Light-action rods are great for panfish, but a 30-inch medium action rod, like St. Croix’s new Avid AIR 30M, has more backbone to it in order to effectively work spoons for walleyes. Your reel can be spooled with 10-pound-test superbraid on a spinning reel with a good drag system in order to make adjustments while fighting fish. Attach the jigging spoon with a high-quality snap swivel.

Anyone who uses a spoon a lot is usually a believer in the value of noise, or rattles to attract fish. Color can make a difference at times too, and in low-light periods high-intensity glow colors make a difference when it comes to walleyes. You may want to try a Venom Inferno Spoon with a high-intensity glow and loud rattles. When tipping a spoon, you can try adding just the tail or head of a fathead minnow to a hook or add a couple of spikes or waxworms.

As for the jigging action, lower the bait to the bottom, snap it up, the let it fall to the bottom again, and then lift it up about 6 inches to 1 foot and hold it. Count to three and repeat. Reactive, striking walleyes will often smash it.

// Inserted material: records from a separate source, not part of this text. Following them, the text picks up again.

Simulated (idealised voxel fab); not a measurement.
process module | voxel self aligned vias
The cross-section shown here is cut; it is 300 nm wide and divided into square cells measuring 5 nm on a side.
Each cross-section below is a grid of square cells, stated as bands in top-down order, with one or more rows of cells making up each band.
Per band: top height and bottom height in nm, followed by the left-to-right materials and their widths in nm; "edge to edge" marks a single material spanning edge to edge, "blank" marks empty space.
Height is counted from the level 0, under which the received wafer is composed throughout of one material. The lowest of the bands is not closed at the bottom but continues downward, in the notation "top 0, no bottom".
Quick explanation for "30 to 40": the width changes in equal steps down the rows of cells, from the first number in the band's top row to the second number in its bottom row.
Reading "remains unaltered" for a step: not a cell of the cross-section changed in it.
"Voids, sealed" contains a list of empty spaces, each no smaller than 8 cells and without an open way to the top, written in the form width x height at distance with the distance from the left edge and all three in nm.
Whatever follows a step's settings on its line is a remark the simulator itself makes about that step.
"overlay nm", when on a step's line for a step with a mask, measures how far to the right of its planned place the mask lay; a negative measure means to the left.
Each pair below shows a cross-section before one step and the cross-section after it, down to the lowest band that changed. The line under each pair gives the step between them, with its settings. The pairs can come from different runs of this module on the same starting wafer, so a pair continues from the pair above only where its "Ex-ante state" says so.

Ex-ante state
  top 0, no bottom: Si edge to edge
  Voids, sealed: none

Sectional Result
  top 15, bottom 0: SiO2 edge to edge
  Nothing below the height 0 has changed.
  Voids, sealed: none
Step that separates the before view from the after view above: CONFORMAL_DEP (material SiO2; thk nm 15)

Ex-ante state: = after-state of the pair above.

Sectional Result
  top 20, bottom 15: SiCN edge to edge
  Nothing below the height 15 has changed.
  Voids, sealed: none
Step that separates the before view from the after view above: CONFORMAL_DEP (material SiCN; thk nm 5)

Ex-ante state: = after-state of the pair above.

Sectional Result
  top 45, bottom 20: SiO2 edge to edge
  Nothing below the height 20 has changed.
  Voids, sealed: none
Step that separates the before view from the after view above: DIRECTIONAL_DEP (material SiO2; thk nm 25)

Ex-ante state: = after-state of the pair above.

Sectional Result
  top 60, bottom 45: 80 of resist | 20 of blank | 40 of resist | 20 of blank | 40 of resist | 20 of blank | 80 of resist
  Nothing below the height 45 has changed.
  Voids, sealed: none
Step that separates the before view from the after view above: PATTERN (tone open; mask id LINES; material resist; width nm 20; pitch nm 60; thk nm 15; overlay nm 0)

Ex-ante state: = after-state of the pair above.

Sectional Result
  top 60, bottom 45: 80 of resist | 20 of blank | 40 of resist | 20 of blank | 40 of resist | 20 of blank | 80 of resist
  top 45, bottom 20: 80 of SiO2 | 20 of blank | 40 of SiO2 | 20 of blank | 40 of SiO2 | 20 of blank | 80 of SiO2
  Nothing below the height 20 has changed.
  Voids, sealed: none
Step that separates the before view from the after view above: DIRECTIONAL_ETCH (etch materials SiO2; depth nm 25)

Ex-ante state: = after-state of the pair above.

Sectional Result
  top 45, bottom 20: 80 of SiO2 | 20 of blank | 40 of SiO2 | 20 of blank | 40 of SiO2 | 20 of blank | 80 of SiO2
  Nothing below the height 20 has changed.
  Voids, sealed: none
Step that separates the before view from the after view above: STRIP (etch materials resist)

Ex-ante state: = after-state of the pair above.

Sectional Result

As late winter wears on, walleyes often move deeper. Try weedlines in 10 to 20 feet or even deeper. During open water, when the process is easier, search for deep patches of sand grass that stay green and attract fish all winter. Enter the waypoints into your GPS and return there. Walleyes can be very deep at times so don’t be afraid to try 30 feet down and more.

Never fish alone and always let someone know where you are going and what time you expect to return. Safety is first and foremost on the ice at night. And don’t forget to take the spoons. Just leave the knives and forks at home. You’ll need them later for the fish fry.